Tiny Wisdom: Learning from Pain from the Past

“Wisdom is nothing more than healed pain.” –Robert Gary Lee

In a college acting class, my teacher had my peers surround me in a circle so that I could toss my body in various directions, while improvising a scene based on my past. She did this because I had no access to my feelings about certain events.

I could recount the most painful events in my life without a shred of actual emotion—which meant that I was often play-acting when I got into another character’s head, because in many ways, I was shut down.

When I’d thrust myself at another student, she’d push me across the circle to another one who would push me to someone else, and this would stir something in me. I’d start to feel angry, and agitated, and alive—things I didn’t feel very often back then.

I’d slowly start reliving the moments that hardened me, and actually connecting with the feelings they inspired. That circle of people felt both harsh and safe, because I was both terrified and desperate to go back—to understand what hurt me so that I could heal.

Not everyone has trauma in their past, but we’ve all been hurt before–and it can be tempting to move on without every really addressing it. It’s not always comfortable to look backwards, and many times we convince ourselves it’s smart not to do it since life happens in the now. But we can only thrive in this moment if we understand and work through the emotions we avoided to survive in the past.

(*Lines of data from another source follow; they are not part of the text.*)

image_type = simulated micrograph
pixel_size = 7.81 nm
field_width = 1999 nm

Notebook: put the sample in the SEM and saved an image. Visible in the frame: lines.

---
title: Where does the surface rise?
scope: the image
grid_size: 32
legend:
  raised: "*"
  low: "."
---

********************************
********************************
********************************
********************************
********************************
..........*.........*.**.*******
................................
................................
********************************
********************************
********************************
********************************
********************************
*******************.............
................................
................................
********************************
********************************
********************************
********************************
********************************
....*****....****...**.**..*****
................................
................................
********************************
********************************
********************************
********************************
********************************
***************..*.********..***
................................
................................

We can only address what keeps us stuck if we understand why it feels safe that way—what we gain by ignoring what happened—and then recognize that we gain far more by working through it, learning from it, and then making smart choices based on what we learned.

We have an amazing ability to lie to ourselves—to say that we’ve moved on when we haven’t, and to say that we’re fine when we’re not. We may even convince ourselves these things are true.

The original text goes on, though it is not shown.